Republican John Kennedy has served in the Senate a full 15 months — and not once received a roll call vote on one of his legislative amendments.

“I think it sucks,” the Louisiana senator fumed as Congress headed home in March for a two-week recess. The Senate has voted on only six amendments this year.

“All I hear is, ‘Well, it’s not done that way,’” Kennedy said of his call for a more robust debate of ideas on the Senate floor. “Well, the way we’ve been doing it for a long time sucks.”

When Mitch McConnell took over as majority leader in 2015 after years in the minority, he vowed to make good on a central campaign pledge of returning to a more “free-wheeling” Senate. And in the early days of his tenure, he did: McConnell presided over open, raucous floor debate on the Keystone XL Pipeline, winning praise even from some Democrats.

But the Senate has reverted to form. The body has taken just 25 roll call votes on so-called binding amendments so far during this two-year Congress, a sharp decrease from the 154 amendments voted on by this point during the 114th Congress under Barack Obama. Each year since McConnell took over, the Senate has voted on fewer nonbudget amendments: 140 in 2015, 57 in 2016, 19 in 2017 and six so far this year.

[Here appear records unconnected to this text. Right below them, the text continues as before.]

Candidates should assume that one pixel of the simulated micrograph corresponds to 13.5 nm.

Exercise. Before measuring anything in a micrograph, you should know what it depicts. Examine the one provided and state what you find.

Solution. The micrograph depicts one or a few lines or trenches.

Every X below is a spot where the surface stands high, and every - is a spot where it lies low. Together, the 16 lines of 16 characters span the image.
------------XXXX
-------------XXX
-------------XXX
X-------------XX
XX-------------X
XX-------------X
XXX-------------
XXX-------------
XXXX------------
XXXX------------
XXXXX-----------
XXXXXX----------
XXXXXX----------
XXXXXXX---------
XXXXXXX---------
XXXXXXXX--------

“There’s a lot of weeks I’m not sure why I show up,” said Sen. Chris Murphy (D-Conn.).

The number of amendment votes is a key barometer of the amount, if not the quality, of debate in the Senate. And the Senate’s increasingly lackluster debate, after McConnell promised the opposite, underscores both the limits to his power as majority leader and the pitfalls of making promises while in the minority of how different things would be if he were in charge.

The paucity of votes was caused in part by McConnell’s strategy of pursuing a partisan agenda in 2017 that didn’t need Democratic support. But it also reflects a lack of cooperation between the two Senate leaders. Don Stewart, a spokesman for McConnell, said the Kentucky Republican “can and does make it easy” for senators to vote on amendments, but he blamed Senate Minority Leader Chuck Schumer (D-N.Y.) for adopting then-Majority Leader Harry “Reid’s anti-amendment strategy” of shielding vulnerable senators from tough votes.

The figures in this story are based on a POLITICO analysis that encompasses amendments proposed by individual senators but that excludes repeat votes on individual amendments. It also leaves out amendments to budget resolutions, which don’t become law and can’t be limited by the majority leader.

McConnell can boast that he’s held three budget debates during his tenure as majority leader, with votes on 106 nonbinding amendments; Democrats repeatedly shirked writing a budget under Reid. But those amendments are effectively messaging proposals. And McConnell’s budgets were all intended to set up partisan votes on repealing Obamacare or overhauling the tax code while skirting Democrats’ filibuster. He does not intend to pass a budget this year.

Overall, the Senate under President Donald Trump is beginning to resemble the last two years of a Democratic majority in 2013 and 2014, when Reid (D-Nev.) wasaccused by one Republican of running the Senate like a “plantation.”

In the previous decade, under both Democratic and Republican majorities, the Senate regularly voted on 300 or more binding and nonbinding amendments, according to the Congressional Research Service.

But now, “Democrats didn’t want to vote on amendments when they were in the majority, and they really don’t want to vote on amendments in the minority,” Stewart said.

Schumer spokesman Matt House said McConnell has failed to uphold his pledges to open up the debate process.

“The numbers don’t lie. The fact is that Sen. McConnell has repeatedly blocked amendment votes on the few pieces of legislation we’ve considered in the Senate,” House said.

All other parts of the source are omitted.